Owning a home is a dream and goal that many Americans have proudly achieved. However, in recent months, the mortgage crisis has turned that dream into a nightmare for many. A record number of homes are facing foreclosure. Some mortgage fraud schemes have lent a hand to these tough times.
Real estate experts tell us mortgage troubles have hit every socio-economic group, whether a home is worth $50,000 or $500,000. While some homeowners have simply over-extended themselves, the FBI says lending fraud is a contributing factor in the mortgage crisis, and often times people don't realize they're in trouble until it's too late. That's what happened to one Michiana man, who shared his story with Newscenter 16.

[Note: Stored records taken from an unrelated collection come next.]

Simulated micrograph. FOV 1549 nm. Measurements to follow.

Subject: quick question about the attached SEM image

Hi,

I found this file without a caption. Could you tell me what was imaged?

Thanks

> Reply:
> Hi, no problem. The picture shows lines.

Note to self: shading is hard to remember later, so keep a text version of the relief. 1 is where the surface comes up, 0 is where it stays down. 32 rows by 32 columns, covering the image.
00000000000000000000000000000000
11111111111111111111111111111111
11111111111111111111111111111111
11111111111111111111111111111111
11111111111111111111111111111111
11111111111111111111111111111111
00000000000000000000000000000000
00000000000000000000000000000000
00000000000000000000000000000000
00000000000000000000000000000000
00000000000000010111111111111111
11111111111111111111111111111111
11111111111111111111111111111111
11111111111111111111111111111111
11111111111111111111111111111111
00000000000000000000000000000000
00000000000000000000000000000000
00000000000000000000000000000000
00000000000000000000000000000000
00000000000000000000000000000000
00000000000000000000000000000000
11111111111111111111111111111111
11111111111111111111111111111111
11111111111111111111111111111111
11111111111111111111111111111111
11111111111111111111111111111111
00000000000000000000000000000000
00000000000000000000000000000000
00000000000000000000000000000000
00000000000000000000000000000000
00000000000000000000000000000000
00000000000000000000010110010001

"As I began to accumulate some different properties, I started really beginning to suspect that something was wrong." We'll call this man "John." He asked us not to use his real name and to disguise his voice. A few years ago, John bought several homes as investment properties, but after a couple of years realized something wasn't quite right. "Altogether, I bought nine properties. There was a couple things that I thought were wrong. One was that it seemed like the same appraiser was doing all the appraisals," adds John.
After taking a closer look at the numbers, John learned that he bought his homes at prices inflated by tens of thousands of dollars. At the time, he believed the price was fair because it checked out with the home's appraiser, realtor, and mortgage broker. But John claims they were working together to set the home at a specific price, for their profit.
"They can determine between the three of them what the price of a property is going to be. It's pretty hard to dispute that because you have three experts and you don't realize that they're working together, but they are," explains John.
To confirm his suspicions, John went to Century 21 realtors and had them do a comparative market analysis on his homes. With a look at the numbers, you'll see a drastic difference between Century 21's sales price appraisal and the original appraisal that John received.
Here's a look at a few: The original appraiser assessed his home at 1201 Elmer in South Bend for $63,000. Century 21's analysis came up with a value of only $17,000. That's a $46,000 difference.
Another home at 618 Johnson was appraised at $62,000. Century 21's appraisal was just $8,000. That's a $54,000 difference.
Here's a comparison of a third home, located at 809 Harrison, again in South Bend. The original appraisal assessed the value at $69,000. Century 21 found the value to be just $8,700. That's a difference of more than $60,000.
"His appraisals definitely are inaccurate and there's no way that I would have known that at the time," explains John. "They had told the appraiser what the property was going to sell for and then his job was to make the appraisal come out to that dollar amount."
John has been able to short sell two of his properties back to the mortgage company, but the other seven homes are going into foreclosure. "It's been pretty difficult. It's definitely affected my job. It's been difficult on my family, on my marriage. It's affecting my credit, and up until this time, I never had a difficulty with credit," adds John.
At John's request, we showed his information to the FBI. "There's a lot of players in the process; appraisals are a key part of it," explains U.S. Attorney David Capp.
The FBI has been inundated with so many complaints of predatory lending and mortgage schemes that they've created a task force to address the problem. It's something people like John hope will make a difference. "There just needs to be a stop put to it. I'm sure South Bend isn't alone," he says.
Just this week, the U.S. Attorney's office said William DePalma of South Bend has agreed to plead guilty to mortgage fraud. Officials say more charges will be filed in the coming weeks. John says he hopes his story is a lesson to others to know who you're dealing with, and to do your research before signing on any dotted lines.
In some cases, loans like John's are referred to as "hot potatoes," when banks try to unload high-risk loans by passing them on and re-selling them to the next institution. In the end, whoever gets stuck with the risky loan loses out. In the case of a couple of John's homes, he says his mortgage was sold at least two or three more times.